Law change needed

Newshub reports:

The family of a woman killed by her partner and left in a Waikato lake for almost a year have spoken out about what they describe as New Zealand’s broken justice system.
Now they are fighting for law reform to restrict the rights of murderers and to prevent them from placing a financial burden on the families of their victims.

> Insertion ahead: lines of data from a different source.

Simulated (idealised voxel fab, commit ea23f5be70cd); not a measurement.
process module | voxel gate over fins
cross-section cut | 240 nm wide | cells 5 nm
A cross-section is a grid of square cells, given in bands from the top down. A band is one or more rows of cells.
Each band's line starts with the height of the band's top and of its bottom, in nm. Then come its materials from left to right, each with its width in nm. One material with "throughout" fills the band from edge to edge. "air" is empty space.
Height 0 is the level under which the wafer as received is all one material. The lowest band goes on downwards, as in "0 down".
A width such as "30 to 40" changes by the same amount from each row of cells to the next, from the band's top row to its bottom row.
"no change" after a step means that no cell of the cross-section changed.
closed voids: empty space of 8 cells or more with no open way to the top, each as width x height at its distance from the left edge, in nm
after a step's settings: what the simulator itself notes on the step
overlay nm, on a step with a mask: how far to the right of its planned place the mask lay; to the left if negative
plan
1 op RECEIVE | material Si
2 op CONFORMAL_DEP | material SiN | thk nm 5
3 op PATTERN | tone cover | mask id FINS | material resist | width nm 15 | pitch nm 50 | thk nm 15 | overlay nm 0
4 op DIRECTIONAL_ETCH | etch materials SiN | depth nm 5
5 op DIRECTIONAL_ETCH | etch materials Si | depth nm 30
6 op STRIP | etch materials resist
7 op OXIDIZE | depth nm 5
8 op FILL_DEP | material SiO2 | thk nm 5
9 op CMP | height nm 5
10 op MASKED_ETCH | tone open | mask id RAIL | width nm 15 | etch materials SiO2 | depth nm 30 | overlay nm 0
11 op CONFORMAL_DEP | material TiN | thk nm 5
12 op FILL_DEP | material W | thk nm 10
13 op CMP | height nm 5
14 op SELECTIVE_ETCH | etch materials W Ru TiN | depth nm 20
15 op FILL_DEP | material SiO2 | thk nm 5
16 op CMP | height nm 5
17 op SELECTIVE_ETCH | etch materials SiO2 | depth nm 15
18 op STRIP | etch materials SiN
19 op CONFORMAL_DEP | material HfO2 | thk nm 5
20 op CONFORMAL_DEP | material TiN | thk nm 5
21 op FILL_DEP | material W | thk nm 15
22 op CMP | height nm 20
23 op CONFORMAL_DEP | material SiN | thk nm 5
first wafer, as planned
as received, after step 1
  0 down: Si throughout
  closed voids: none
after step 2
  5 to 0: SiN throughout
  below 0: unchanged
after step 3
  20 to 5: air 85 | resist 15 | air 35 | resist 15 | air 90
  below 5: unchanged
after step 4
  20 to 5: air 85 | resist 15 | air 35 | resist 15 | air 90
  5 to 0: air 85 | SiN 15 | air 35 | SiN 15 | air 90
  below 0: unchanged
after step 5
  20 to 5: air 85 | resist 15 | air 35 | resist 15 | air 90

In July 2016, 42-year-old Kim Richmond disappeared. It took 11 months for her body to be found submerged in a ute at Lake Arapuni.
“I never get to see my sister again, the children never get to see their mum,” her sister Tracey says.
And with that came another shock – the man accused of killing her was her partner of 26 years and the father of her children, Cory Jefferies.
After Jefferies was arrested, Kim’s parents took temporary custody of their grandchildren – two boys and a girl now aged 11, 14 and 16.
A year later, as soon as the verdict came in, they applied to be the children’s legal guardians. The family thought it was the end of the nightmare.
But from behind bars Kim’s killer has repeatedly delayed the custody process trying to stop their application. …

Tracey desperately wants for some good to come from Kim’s death and she’s calling for urgent law reform to limit the rights of a prisoner in a custody battle like this one and for the financial burden to always be put on the killer.

That seems like a very reasonable law change. If you kill the other parent, you lose any rights of custody.